Right, let’s talk about the part where your model actually learns something. You’ve built this beautiful, intricate architecture—a digital Rube Goldberg machine of tensors and activations. Now we have to feed it data and hope it doesn’t embarrass us. This is where we move from architecture to action, and Keras gives you two main paths: the quick and civilized compile() & fit() autobahn, or the gritty, manual GradientTape backroads. We’ll save the backroads for another day and focus on the highway, because frankly, it’s a marvel of engineering that you should use until you have a very good reason not to.

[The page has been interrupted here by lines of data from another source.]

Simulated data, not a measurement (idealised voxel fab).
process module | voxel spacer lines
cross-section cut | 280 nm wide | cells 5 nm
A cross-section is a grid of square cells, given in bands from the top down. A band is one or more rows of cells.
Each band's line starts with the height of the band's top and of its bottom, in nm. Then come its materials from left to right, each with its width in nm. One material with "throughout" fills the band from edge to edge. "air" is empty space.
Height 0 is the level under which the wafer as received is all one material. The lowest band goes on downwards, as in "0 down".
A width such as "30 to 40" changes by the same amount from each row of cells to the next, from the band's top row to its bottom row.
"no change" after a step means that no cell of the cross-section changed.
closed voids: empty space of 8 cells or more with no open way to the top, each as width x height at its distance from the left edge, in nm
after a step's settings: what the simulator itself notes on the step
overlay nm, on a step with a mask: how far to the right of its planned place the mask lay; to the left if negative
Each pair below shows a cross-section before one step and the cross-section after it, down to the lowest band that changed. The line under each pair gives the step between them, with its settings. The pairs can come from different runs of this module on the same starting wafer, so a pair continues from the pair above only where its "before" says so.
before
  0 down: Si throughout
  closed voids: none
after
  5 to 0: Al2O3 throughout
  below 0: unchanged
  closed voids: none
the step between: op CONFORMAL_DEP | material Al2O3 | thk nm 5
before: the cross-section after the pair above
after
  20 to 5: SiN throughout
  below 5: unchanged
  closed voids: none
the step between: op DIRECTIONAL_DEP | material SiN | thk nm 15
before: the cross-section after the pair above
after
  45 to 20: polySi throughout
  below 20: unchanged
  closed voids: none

Think of model.compile() as the pre-flight checklist. You’re telling the model three absolutely critical pieces of information before it even thinks about looking at your data:

  1. How to optimize (The optimizer): This is the algorithm that will navigate the loss landscape. Throwing adam in here is the default for a reason—it’s the all-wheel-drive, adaptive cruise control of optimizers. It’s a fantastic starting point for almost everything.
  2. What to optimize for (The loss function): This is the score, the number it will desperately try to minimize. Choosing the right one is non-negotiable. Using a loss for regression (mse) on a classification task is a great way to get a model that’s confidently wrong.
  3. How to brag about it (The metrics): Loss is great for the model’s internal mechanics, but it’s often not in a human-readable unit. Metrics like 'accuracy' are for you to know how well it’s actually doing.
# This is the most common incantation you'll use.
# We're building a simple classifier here.
model = Sequential([
    Dense(128, activation='relu', input_shape=(784,)),
    Dropout(0.2),  # See? Being a good friend and adding dropout early.
    Dense(10, activation='softmax')
])

# The compile step: checklist complete.
model.compile(optimizer='adam',
              loss='sparse_categorical_crossentropy',
              metrics=['accuracy'])

The fit() function and its many knobs

Now for the main event: model.fit(). This is where the magic (read: linear algebra) happens. You give it your data and tell it how long to work. The simplest call is fit(x_train, y_train, epochs=10). But the real power, and the devilish details, are in its arguments.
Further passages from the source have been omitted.